Inference time on CPU varying massively with training weight choice

Wologman · April 17, 2023, 5:59am

I’m trying to classify 128 x 313 images using EfficientNetV2. (tf_efficientnetv2_s_in21k from timm). Created from Mel Spectrograms.

I can’t understand why my inference speed is varying by a factor of up to 20, depending on which set of model weights I use. Could somebody please explain what might cause this? The relevant details I can think of sumarised below:

In all cases they are weights I have trained with another notebook, then loaded from checkpoint.
Trained, and inference with float32 normalised onto [0, 255]
Trained on GPU, mixed precision but inference on CPU.
I don’t think there are memory issues
The inference batch size doesn’t seem to make much difference
Earlier I was getting inference completed in 9 seconds per 120 image files, now it takes 380 seconds, changing nothing but the checkpoint weights.
Using PyTorch Lightning, and not using a dataloader for inference.

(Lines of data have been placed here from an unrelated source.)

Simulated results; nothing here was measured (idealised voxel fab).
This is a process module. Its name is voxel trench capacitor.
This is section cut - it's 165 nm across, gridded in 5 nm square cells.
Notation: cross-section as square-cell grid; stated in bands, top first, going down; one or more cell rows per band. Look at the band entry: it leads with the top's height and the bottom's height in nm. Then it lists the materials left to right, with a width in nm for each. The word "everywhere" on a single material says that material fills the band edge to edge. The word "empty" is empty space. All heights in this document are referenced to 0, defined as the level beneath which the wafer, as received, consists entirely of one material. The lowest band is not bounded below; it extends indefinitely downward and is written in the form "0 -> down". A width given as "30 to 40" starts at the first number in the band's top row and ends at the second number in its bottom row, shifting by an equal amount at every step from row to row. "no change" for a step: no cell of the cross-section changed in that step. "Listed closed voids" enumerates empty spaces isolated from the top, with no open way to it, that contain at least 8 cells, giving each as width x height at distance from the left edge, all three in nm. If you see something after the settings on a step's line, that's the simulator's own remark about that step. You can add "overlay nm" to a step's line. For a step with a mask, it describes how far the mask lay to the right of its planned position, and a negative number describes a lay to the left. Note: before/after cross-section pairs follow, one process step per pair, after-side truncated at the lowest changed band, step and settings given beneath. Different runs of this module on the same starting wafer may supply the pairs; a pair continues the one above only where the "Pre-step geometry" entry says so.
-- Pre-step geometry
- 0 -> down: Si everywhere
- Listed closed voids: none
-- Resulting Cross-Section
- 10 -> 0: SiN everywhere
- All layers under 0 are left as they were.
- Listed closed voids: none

ptrblck · April 17, 2023, 7:14am

Try to use torch.set_flush_denormal(True) and check if this changes the performance (assuming you are using a x86 CPU supporting SSE3 instructions).

Wologman · May 22, 2023, 1:46am

This indeed was the solution, thanks @ptrblck I initially tried applying it to the inference notebook and only got a modest improvement. It was setting it on the training process that did the trick. That didn’t occur to me at first.